To help manage the event and give it a new spin, the organization turned to Hala Events and Communications. “I needed someone who could be one-stop shopping,” said Julie Flynn-Still, director of development and strategic partnerships at the Toronto Public Library Foundation, adding that she also selected Hala Events for its creativity. “In the seventh year of the event, we were looking to refresh it a little bit.”
A big draw for guests, influential writers like Margaret Atwood and chef and cookbook author David Rocco were assigned to each table as dinner companions. Following the meal, the fashion show began and this year featured six novels, some of which were written by those in attendance. “Our goal was to add elements to the event to make it really exciting,” said Hala Bissada, president and C.E.O. of Hala Events. “We took each [of the books] and tried to interpret the story in a new way through fashion and entertainment.”

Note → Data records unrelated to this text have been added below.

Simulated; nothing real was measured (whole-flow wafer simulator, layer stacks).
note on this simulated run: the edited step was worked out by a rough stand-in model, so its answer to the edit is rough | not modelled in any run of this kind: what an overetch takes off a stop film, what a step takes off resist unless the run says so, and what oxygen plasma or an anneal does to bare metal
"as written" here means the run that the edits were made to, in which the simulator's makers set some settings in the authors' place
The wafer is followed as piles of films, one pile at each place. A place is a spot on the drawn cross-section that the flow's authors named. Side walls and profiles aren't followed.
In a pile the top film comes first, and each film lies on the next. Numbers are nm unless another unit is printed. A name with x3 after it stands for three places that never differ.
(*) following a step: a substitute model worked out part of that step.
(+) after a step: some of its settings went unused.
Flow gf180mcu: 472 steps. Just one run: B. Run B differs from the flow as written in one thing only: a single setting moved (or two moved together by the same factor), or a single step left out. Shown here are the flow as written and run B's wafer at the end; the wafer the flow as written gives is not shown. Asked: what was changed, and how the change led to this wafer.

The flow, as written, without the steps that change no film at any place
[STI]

To do that, the organizers used videos and entertainment to open each segment of the show, drawing the visuals and motifs directly from each novel. For example, the Klaxon Howl take on Brad Smith's crime novel, Red Means Run, was introduced with a woman bearing a whip, and dancers in futuristic costumes led into the showing of the Adrian Wu-designed collection inspired by Atwood's sci-fi work, In Other Worlds.
Also new to the gala this year was a table of elaborate, literary-inspired desserts courtesy of Food Network and local dessert caterers, Sweetfix. An as-yet-untitled show from the network approached Bissada about participating in the Book Lover’s Ball, and during the event, a TV production crew filmed guests’ and organizers’ reactions when the table was unveiled. The tables stood on stacked tomes, and opened books acted as serving trays. “It actually becomes almost a decor piece in the room,” Bissada said.